Safaricom Will Reduce Investment if Kenyan Regulators Move to Limit Its Dominance
Monday, February 23, 2015
Safaricom Ltd. will cut its planned $400 million investment in East Africa’s biggest economy this year if Kenyan regulators impose penalties on the wireless carrier to limit its market dominance, its chief executive officer said.
“If you start to slice the legs off this particular company, we’ll have to pull back on that type of investment,” CEO Bob Collymore said in an interview on Wednesday in the capital, Nairobi, following a report that a government minister had questioned Safaricom’s majority share of the telecommunications market. “We’re all up for going through the process, defining the areas that we may or may not be dominant in, defining what the abuse is, and defining what the remedies are.”
Safaricom, which is 40 percent owned by England-based Vodafone Plc, has 76 percent of the voice market in Kenya while its customers send 93 percent of all the country’s text messages, according to a report by the Communications Authority of Kenya for July to September 2014.
East Africa’s biggest company by market value also had about three quarters of mobile-money transfers — a way of making payments using mobile phones — where it faces competition from a new product by Bharti Airtel Ltd.’s Kenyan unit.
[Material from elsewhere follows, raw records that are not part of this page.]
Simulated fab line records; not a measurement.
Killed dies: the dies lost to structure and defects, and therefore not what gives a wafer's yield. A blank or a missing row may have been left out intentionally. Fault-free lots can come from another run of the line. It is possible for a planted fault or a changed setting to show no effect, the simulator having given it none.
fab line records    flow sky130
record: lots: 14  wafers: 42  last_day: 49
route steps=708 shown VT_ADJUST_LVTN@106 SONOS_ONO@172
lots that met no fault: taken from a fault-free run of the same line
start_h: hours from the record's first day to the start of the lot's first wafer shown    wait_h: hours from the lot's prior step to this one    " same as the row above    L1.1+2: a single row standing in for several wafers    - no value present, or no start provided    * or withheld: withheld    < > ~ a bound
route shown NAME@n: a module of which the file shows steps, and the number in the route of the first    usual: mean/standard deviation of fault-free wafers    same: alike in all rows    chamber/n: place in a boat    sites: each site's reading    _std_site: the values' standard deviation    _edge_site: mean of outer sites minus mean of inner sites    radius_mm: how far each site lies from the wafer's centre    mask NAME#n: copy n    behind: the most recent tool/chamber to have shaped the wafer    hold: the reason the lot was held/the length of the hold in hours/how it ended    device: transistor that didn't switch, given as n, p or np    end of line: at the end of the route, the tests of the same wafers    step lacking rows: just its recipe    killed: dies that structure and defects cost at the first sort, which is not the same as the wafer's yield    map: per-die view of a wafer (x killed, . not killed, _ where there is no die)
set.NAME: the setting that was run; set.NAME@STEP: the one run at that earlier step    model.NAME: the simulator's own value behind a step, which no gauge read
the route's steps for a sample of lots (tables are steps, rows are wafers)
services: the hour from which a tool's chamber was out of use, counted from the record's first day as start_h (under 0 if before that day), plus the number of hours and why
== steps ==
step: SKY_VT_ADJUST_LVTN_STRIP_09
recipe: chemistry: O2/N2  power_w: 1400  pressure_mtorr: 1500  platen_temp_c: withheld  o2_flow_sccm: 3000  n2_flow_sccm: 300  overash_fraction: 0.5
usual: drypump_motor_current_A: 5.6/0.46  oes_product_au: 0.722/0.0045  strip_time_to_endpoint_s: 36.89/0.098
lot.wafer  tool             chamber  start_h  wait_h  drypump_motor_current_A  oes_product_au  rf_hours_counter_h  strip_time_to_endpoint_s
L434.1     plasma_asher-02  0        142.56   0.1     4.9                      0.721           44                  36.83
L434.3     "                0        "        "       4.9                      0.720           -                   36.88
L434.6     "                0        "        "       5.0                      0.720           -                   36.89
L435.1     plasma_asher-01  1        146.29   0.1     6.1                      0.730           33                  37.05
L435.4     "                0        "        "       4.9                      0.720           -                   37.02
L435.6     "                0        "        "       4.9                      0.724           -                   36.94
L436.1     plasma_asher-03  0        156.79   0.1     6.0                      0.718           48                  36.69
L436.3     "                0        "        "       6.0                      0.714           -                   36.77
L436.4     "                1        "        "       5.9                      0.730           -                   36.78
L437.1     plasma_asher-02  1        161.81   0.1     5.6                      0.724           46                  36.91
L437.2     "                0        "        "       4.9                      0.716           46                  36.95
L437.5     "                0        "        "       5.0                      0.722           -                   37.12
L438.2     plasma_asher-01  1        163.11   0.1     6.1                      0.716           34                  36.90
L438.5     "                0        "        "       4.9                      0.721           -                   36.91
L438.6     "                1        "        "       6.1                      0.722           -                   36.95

Communications Secretary Fred Matiang’i wrote to the industry regulator late last year to ask why Safaricom hadn’t been declared a dominant provider, the Daily Nation newspaper reported Feb. 17. That could lead to penalties for Safaricom such as an order to share its network with smaller competitors. Matiang’i wasn’t available when Bloomberg News called him and didn’t immediately respond to an e-mailed request for comment.
Safaricom shares gained 1.7 percent to 15.40 shillings as of 2:52 p.m. in Nairobi on Friday, valuing the company at 617 billion shillings ($6.7 billion).